A typical IQ test will contain many subtests like Information (“What’s the capital of Turkey?”), Verbal analogies (“heavy is to football as tall is to?”), Comprehension (“Why do pizza restaurants put their name on the pizza box?”), Vocabulary (“What does the word rudimentary mean?”) and many more.

But how do we know these different subtests are measuring different functions. For example, the Information subtest could have the question, “How many people are in a couple?” and a vocabulary test could ask “What does the word ‘couple’ mean?”. Both these questions are asking essentially the same thing, yet depending on how they are worded, they could appear on different subtests.

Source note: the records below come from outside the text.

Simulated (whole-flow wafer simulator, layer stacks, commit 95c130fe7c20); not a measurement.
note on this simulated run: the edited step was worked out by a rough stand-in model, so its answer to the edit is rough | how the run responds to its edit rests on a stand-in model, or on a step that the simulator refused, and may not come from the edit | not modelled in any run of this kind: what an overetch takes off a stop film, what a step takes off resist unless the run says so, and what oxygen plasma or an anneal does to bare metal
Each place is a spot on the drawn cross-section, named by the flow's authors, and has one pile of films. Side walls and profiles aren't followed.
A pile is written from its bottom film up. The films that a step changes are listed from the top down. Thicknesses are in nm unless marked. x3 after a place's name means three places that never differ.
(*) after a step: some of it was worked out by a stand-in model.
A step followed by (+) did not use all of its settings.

Similarly, the question “Biden is to the United States as Trudeau is to?” might appear on a verbal analogy subtest as a measure of abstract reasoning, but if we worded “what country is Trudeau the leader of?” it would appear on the Information subtest as a measure of long-term memory, even though both versions of the question would correlate near perfectly.

Or the question “Why do we have ears?” could appear on either the Information subtest as a measure of general knowledge, or it could appear on the Comprehension subtest as a measure of common sense depending on what side of the bed Wechsler woke up on that morning.

So how do we know the different subtests in an IQ battery are actually measuring different cognitive functions and not just redundantly measuring the same thing in different ways?

Well, we would need to show that the different items in subtest A all correlated more with one another than they do with the items on any other subtest. A more sophisticated approach is factor analysis, a statistical technique which sees if a large number of variables can be explained by a smaller number of variables.

The original WAIS for example had 11 subtests, but factor analysis concluded that in addition to g (general intelligence) they all could be explained by just three factors: verbal, spatial and memory.

Of course by adding more subtests, you can increase the number of factors. For example Digit-Symbol (a measure of clerical speed) loaded on the memory factor in the original WAIS, but when they added more tests of rapid clerical work, a fourth factor dubbed processing speed emerged. The children’s Wechsler now measures five factors.

How many factors exist in the human mind? It’s a fascinating question because even though the number of subtests one can create is literally infinite, the number of factors is finite. In the biggest battery of tests I’ve ever heard of, 57 subtests were reduced to 19 factors, and these 19 factors were reduced to just four higher level factors.

In this way intelligence is kind of analogous to race. There are dozens of different ethnic groups (Italian, Polish, Brahman, Japanese, Sudanese etc) and these can be reduced to maybe one dozen clusters, which can perhaps be further reduced to just three races (Black, Caucasoid, and Mongoloid)?